2014-11-05, 06:20 PM
The incentive to spend your money is all the nice things you can buy with your money.



Transferring months of rent counts as hitting Do Something Nice with a 10+.

It occurs to me that one could do a minor hack by doing 3 way rent transfer. Anarion auto hits Do Something nice to Thanqol, who hits it to Madcrafter, who hits it to Anarion. 3 rolls all hit on 10+, no actual change of wealth.

Thanqol
2014-11-05, 06:44 PM
It occurs to me that one could do a minor hack by doing 3 way rent transfer. Anarion auto hits Do Something nice to Thanqol, who hits it to Madcrafter, who hits it to Anarion. 3 rolls all hit on 10+, no actual change of wealth.

Ye-eeeesssss, this is literally how the economy works dude.

SiuiS
2014-11-05, 06:48 PM
Ye-eeeesssss, this is literally how the economy works dude.

On the one hand that's ridiculous, on the other I've met some folks who pooled $25,000 between them and just transferred it from account to account depending on whether they needed more or less money when audited.

Need a house? Have a spare two five Kay.
Need low taxes? Give a friend two five Kay.
Want a loan for a car payment? Borrow that two five Kay.

It was a novel idea.

Madcrafter
2014-11-05, 08:03 PM
I keep hoping some clever loophole appears that would let me pay off a credit card with another, generating a little feedback loop that spits out air miles.
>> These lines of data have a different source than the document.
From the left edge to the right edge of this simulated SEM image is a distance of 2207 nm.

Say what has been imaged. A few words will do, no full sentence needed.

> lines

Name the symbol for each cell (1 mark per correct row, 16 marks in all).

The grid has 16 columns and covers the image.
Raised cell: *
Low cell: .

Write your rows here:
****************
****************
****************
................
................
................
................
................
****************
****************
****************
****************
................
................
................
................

Though if you can just pass around do something nice like that, no one would ever feel sad again so long as there is one month of rent in the system. This seems like an issue, even if not considered realistic in play.

Anarion
2014-11-05, 09:43 PM
Ye-eeeesssss, this is literally how the economy works dude.

Yes, but! But! Usually it's somewhat lossy. Taxes here, surcharges there, bit of interest over there. Game economies sort of make up for that by having currency drain or limiting repeat moves. Otherwise might as well just give everyone +1 forward 100% of the time.

Thanqol
2014-11-05, 10:03 PM
I keep hoping some clever loophole appears that would let me pay off a credit card with another, generating a little feedback loop that spits out air miles.

Though if you can just pass around do something nice like that, no one would ever feel sad again so long as there is one month of rent in the system. This seems like an issue, even if not considered realistic in play.


Yes, but! But! Usually it's somewhat lossy. Taxes here, surcharges there, bit of interest over there. Game economies sort of make up for that by having currency drain or limiting repeat moves. Otherwise might as well just give everyone +1 forward 100% of the time.

Well, to do it, do it. The move is called 'do something nice for someone'. When the player says, "I do something nice for Applejack", you say, "Sure, what do you do?"

Then it's like, "uh I guess I throw a party or something" and it's like "so you're spending the evening partying rather than studying? Interesting". Or, "I give her a box full of money", and it's like, "Hey Applejack, how does Twilight just up and giving you a big box of money make you feel? Are you really that close? Do you accept that gift?"

SiuiS
2014-11-05, 11:23 PM
Redefined, that is an acceptible drama mill.

Thanqol
2014-11-06, 05:48 AM
TICKET MASTER

Responsibility: Harvest apples, Twilight's Helping Her Out while RD is struggling with the crippling lazy Problem.

Background pony tech is much lower at this phase of the show.

Applejack's angry voice became her regular voice as the show went on.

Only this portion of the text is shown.